Ghanaian visual artist El Anatsui and his work at Toronto's Royal Ontario Museum.Moe Doiron/The Globe and Mail

El Anatsui thinks it's apt that Toronto's Royal Ontario Museum is the premiere venue for a major retrospective of his work that will be touring North America over the next three years.

Toronto, after all, was the first city the Ghana-born artist "came to when I travelled out of Africa for the first time," he recalled during an interview earlier this week. That was in the summer of 1978, when, as a 34-year-old aspiring sculptor and lecturer in the department of fine and applied arts at the University of Nigeria in Nssuka, he attended the 10th International Sculpture Conference at York University.
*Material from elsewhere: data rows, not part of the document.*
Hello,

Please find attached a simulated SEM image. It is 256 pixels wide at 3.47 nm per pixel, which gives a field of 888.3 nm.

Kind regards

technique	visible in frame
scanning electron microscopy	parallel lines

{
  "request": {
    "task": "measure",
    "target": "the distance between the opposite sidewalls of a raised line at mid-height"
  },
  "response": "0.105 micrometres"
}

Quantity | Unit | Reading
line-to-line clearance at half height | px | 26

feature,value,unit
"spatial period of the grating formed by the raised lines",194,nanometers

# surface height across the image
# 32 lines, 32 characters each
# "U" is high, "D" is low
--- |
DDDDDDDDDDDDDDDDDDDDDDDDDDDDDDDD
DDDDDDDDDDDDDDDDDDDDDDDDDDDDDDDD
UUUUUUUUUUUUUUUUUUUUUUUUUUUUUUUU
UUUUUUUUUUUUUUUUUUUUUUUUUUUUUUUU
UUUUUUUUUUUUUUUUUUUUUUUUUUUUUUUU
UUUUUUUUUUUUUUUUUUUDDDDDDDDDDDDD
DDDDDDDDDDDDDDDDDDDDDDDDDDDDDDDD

The Toronto premiere - it is Anatsui's first solo show in Canada, and features 60 pieces in various media - is something of a coup for the ROM. The retrospective, subtitled When I Last Wrote to You About Africa, was originally scheduled to open this year in the new Museum for African Art on Manhattan's Fifth Avenue. But because that space is still under construction, the debut slot was offered to the ROM, where the museum's Institute for Contemporary Culture had earlier expressed interest in being part of the Anatsui tour.

Now 66, Anatsui has been a practising artist for more than four decades, much of that as a well-known figure among the cognoscenti of contemporary African art. But his international profile has heightened considerably in the past eight years, thanks to his audacious foray into shimmering, highly colourful metallic tapestries, which he makes from liquor-bottle caps and sleeves linked by copper wire.

Trained as a sculptor, Anatsui had long used "common" materials in his work, including wood, ceramics, even discarded lids from tins of evaporated milk. But the chance discovery in 2002 of a large bag of discarded caps for bottles of whisky, schnapps, rum, gin and vodka - while Anatsui was walking near the southern Nigerian university - triggered what proved to be a fruitful, not to mention provocative, string of associations.

As Anatsui has noted, alcohol was one of the first commodities "brought by [European traders]to exchange for goods in Africa." Later, rum became a staple of the transatlantic slave trade - produced in the Caribbean from cane cut by slaves, bottled in England, shipped to Africa.

Assembling the hangings is laborious. Anatsui uses several studio assistants to flatten thousands of aluminum caps and bottle sleeves - red, yellow, white, silver, brown, blue - which are then placed on the floor for Anatsui to arrange into one or more compositions. The resulting work can be large - a 2009 hanging, Three Continents, on view at the ROM, is almost five metres long and 2.5 metres wide - but surprisingly curtain-ish in weight and amazingly malleable.

Anatsui acknowledges that "the colour of the bottle caps happens to be the colour of certain fabrics common to my part of the world … But I'm not interested in fabric per se. It's the format or the form of the cloth: that it's free, that you can put it on a wall, squeeze it into a small ball, drape it on the floor, anything.

"When I initially started working on these," he laughs, "my favourite way of photographing them was to put them on hedges, like cloth drying."

Western eyes will "read" elements of Arte Povera, Frank Stella, Robert Rauschenberg, Donald Judd, even Gustav Klimt into Anatsui's constructions. Anatsui, who has travelled extensively in Europe and the United States, readily acknowledges "the visual similarity." He stresses, however, that the congruence is very much "a matter of coincidence. My intention was born in Africa; I am going on a path completely without reference [to Western antecedents or influences]

"It has," he adds, "something to do with my belief that life is not a cut-and-dried phenomenon, that it's something which is constantly in a state of flux, that my search has been toward a form that captures this."

El Anatsui: When I Last Wrote to You About Africa opens today and continues through Jan. 2. The ROM has purchased, for its permanent collection, Straying Continents, a new Anatsui wall piece that measures 12 by five metres. It will be unveiled today. Www.rom.on.ca; 416-586-8000.